If you are a building owner or facility manager, roofing costs have always been among your major concerns. In its January report, Reed Construction Data indicated that a faster-than-projected economic recovery will accelerate commercial construction activity and push materials prices even higher than general inflation. Combined with today’s soaring energy costs, it’s clear that managing commercial roofing costs is critical, especially for owners and facility managers with multiple buildings. Education and strategic budget planning are the best defense to managing a building.
Where to begin?
Proactive versus reactive maintenance is a good place to start. Owners and facility managers who react to problems as they occur, pay an average of 25¢ per square foot annually for maintenance. Owners and facility managers who inspect and repair routinely (proactively) – before problems happen – spend an average of only 14¢ per square foot annually. Plus, proactively maintained roofs last an average of 21 years compared to an average lifespan of 13 years for reactive maintenance[i]. The longer you can extend your roof’s life before replacement, the more your overall savings increase and your life cycle costs decrease.
Weighing dollar versus value
While it may seem counter-intuitive, per job pricing should not be the primary consideration when choosing between providers. Focus instead on the lowest roof life cycle cost. Fixating on the lowest one-time bid ignores the long-term roofing costs and typically results in a higher overall expense. There are many sophisticated analytical tools that go beyond visual analysis, such as infrared scanning and membrane testing, that can pin-point with greater accuracy where and when the roofing problems might occur. This level of analysis gives you the advantage of staying ahead of roofs problems, which can eliminate potential damage, increased costs and liability when left unaddressed.
Repair or replacement
A roof undergoes serious wear and tear throughout its lifetime, with factors such as weathering and degeneration taking their toll. Through scientific testing and analysis, a roofing provider can outline the current condition of your roof and to help you decide if roof repair or restoration is an option or whether roof replacement is necessary. The building should dictate the roofing system so the roofing provider must be familiar with building codes, energy solutions and roof systems—including all nine major roofing systems and more than 60 subsets—to help you make the best decision for your specific system and building type. Choosing a roofing provider that offers repair and restoration options, not just replacements, improves the likelihood of an accurate analysis and a successful plan for your roof and your budget. A good rule of thumb is to consider repairing your roof if it will survive its original service life expectancy without exceeding the cost of a new roof.
Technology is an important tool
The construction industry has been slow to adopt information technology, even though research has shown that contractors who use technology[ii] have:
- Lower costs
- Higher productivity
- Better organized schedules
A roofing provider that has made an investment in technology can help take the guesswork out of your roof repair and maintenance decisions. Online software can help you manage roof assets easier, and through a variety of tracking and reporting options, including inventory management, in-depth reporting, invoice tracking and data tracking, you can more accurately determine your roof’s lifespan and avoid unexpected costs associated with emergency repairs.

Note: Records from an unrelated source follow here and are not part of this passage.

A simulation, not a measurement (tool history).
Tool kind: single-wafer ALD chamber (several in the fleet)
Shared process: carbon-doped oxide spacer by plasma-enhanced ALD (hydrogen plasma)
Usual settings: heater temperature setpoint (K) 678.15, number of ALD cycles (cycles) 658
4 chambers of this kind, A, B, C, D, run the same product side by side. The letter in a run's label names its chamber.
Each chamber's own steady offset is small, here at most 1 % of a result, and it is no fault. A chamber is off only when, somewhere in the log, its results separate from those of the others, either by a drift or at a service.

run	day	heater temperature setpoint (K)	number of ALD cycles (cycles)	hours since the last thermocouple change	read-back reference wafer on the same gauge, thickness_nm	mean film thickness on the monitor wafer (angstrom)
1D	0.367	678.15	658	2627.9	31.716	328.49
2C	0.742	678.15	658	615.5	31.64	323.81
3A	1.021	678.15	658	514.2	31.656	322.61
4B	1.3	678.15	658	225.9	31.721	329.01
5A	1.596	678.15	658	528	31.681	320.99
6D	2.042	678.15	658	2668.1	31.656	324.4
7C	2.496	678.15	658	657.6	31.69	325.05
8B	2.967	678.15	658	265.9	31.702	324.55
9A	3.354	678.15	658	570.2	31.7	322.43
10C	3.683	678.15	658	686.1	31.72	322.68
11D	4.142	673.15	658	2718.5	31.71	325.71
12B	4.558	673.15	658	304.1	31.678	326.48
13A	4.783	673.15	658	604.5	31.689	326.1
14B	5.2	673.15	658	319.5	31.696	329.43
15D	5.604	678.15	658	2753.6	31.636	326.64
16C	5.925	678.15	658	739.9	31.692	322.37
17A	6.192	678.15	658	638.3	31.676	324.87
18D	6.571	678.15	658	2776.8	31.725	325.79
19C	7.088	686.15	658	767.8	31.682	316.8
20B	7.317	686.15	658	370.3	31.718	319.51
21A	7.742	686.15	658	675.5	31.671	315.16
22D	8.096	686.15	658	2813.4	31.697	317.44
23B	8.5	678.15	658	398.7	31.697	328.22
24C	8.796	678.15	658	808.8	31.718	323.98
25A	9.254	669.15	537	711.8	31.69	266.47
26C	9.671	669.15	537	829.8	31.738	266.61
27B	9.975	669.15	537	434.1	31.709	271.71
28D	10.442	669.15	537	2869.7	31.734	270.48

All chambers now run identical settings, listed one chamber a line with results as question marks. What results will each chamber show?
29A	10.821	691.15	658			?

Technology used internally can also ensure the roofing provider has cost-efficient procedures and operations. GPS tracking enables management to supervise their technicians from a distance, which has been shown to increase technician productivity by 23%[iii]. In turn, this reduces costs to the client. Lastly, electronic invoice auditing combined with the GPS tracking and proper accounting software can ensure that you are billed accurately and fairly.
One technician or two?
Another consideration in cost management is the number of technicians assigned to your roofing job. Efficiency studies have shown that the best way to approach any job is with the fewest number of workers needed to safely complete the project. For most roof repairs and inspections, that number is one, not two.
Experience matters
Surprisingly, weather is not the most common threat to a roof’s durability. Approximately 40%[iv] of all roof problems occur because of human error due to workers going on your roof for window washing, HVAC repair, etc., faulty maintenance or poor installation in the first place. Therefore, proper training, experience and consistent performance are all essential when choosing a roofing provider.
Having quality management systems in place, such as ISO certification, is also important. An ISO-based quality management system demonstrates that the provider has implemented clearly defined, proven processes to deliver consistent service. Unfortunately, only 12% of the entire service industry has ISO certification[v].
Safety is another component of quality. A provider is only as good as the technicians who do the work, so you should be sure they conduct extensive, ongoing training in safe work practices and continually assess work methods to bring even greater safety to jobsites.
Experience refers to both the roof technicians and the company because there are literally thousands of substandard, unqualified contractors out there who might not be in business long. According to the U.S. Census Bureau, in just a three-year period, 45% of all roofing contractors were newly formed while 41% of existing contractors had gone out of business[vi]. To truly measure stability and longevity, it is best to work with a provider that has been in business for at least 10 years.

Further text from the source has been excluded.